CSO weaves a tapestry of sounds

David Alan Miller
Chicago Sun Times


A fine tapestry of sounds and colors was woven Wednesday night by the musicians of the Chicago Symphony Orchestra, led by David Alan Miller in a special appearance at the Pritzker Pavilion in Millennium Park.

As the first of two free outdoor concerts that conclude Millennium Park's Blockbuster Week and continue the yearlong Silk Road Chicago celebration, the event drew an enthusiastic audience, who braved the inclement weather to hear the CSO and guest soloist Betti Xiang, performing on the ehru, a traditional two-string Chinese fiddle.
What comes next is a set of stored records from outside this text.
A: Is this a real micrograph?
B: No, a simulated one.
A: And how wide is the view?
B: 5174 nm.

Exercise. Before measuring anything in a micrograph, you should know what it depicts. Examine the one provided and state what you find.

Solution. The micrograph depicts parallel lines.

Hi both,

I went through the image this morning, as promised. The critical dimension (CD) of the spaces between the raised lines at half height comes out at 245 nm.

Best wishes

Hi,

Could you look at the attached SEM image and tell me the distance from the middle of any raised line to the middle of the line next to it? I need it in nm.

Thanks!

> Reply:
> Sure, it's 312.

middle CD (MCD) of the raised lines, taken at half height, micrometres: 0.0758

The program, skillfully attuned to the occasion, featured the signature mixing of Eastern and Western influences of the Silk Road, made here particularly relevant by the 1959 concerto "The Butterfly Lovers" by Chinese composers Chen Hang and He Zhanhao. Inspired by a centuries-old Chinese romantic folk tale, it's a work as popular in its homeland as it is virtually unknown here.

The program also included two beloved titles of the Western classical music canon, Tchaikovsky's "Romeo and Juliet" overture and Berlioz's "Symphonie fantastique," which were rescued from their hyper-familiarity and usual blockbuster effect by the crisp, unsentimental reading offered by these superb musicians and Miller.

Tchaikovsky's overture set the tone, with Miller's intense but precise gestures guiding and containing the swelling of the orchestral sound in beautifully molded melodic phrases and cleanly shaped rhythmic patterns, which exposed the music's harmonic richness and made it all the more effective.

Despite the problems posed by the use of outdoor amplification, Miller used the full dynamic palette well, summoning delicate pianissimos and well-balanced crescendos from all sections of the orchestra. He built momentum through the evocations of the work's familiar "love theme" toward the organ-like sonorities of the finale.

A radiant Xiang took center stage for "The Butterfly Lovers," claiming for her ehru the part composed for violin in imitation of the traditional Chinese fiddle. She mesmerized the audience as much with her virtuoso performance as with the instrument's plaintive voice-like quality.

What came to life in the riveting dialogue between soloist and orchestra was a continuous piece of music in three long sections, compellingly infusing the Western symphonic forms with the Eastern sonorities of the pentatonic scale, and with highly expressive musical gestures derived from the Chinese operatic tradition.

The second part of the program, devoted to Berlioz's expansive symphony, was as successful. Again, the amplification made it arduous to listen for nuances of sound and interpretation, but what came through was nevertheless eloquently satisfying. The piece served naturally as a showcase for CSO's impressive principal players.

Miller and the CSO made sure that nothing got lost of Berlioz's inventive dramatic construction and colorful harmonies and orchestration, attacking each of the five sections with renewed energy and precision, and bringing the work, after the frenzied witches' dance, to a majestic close.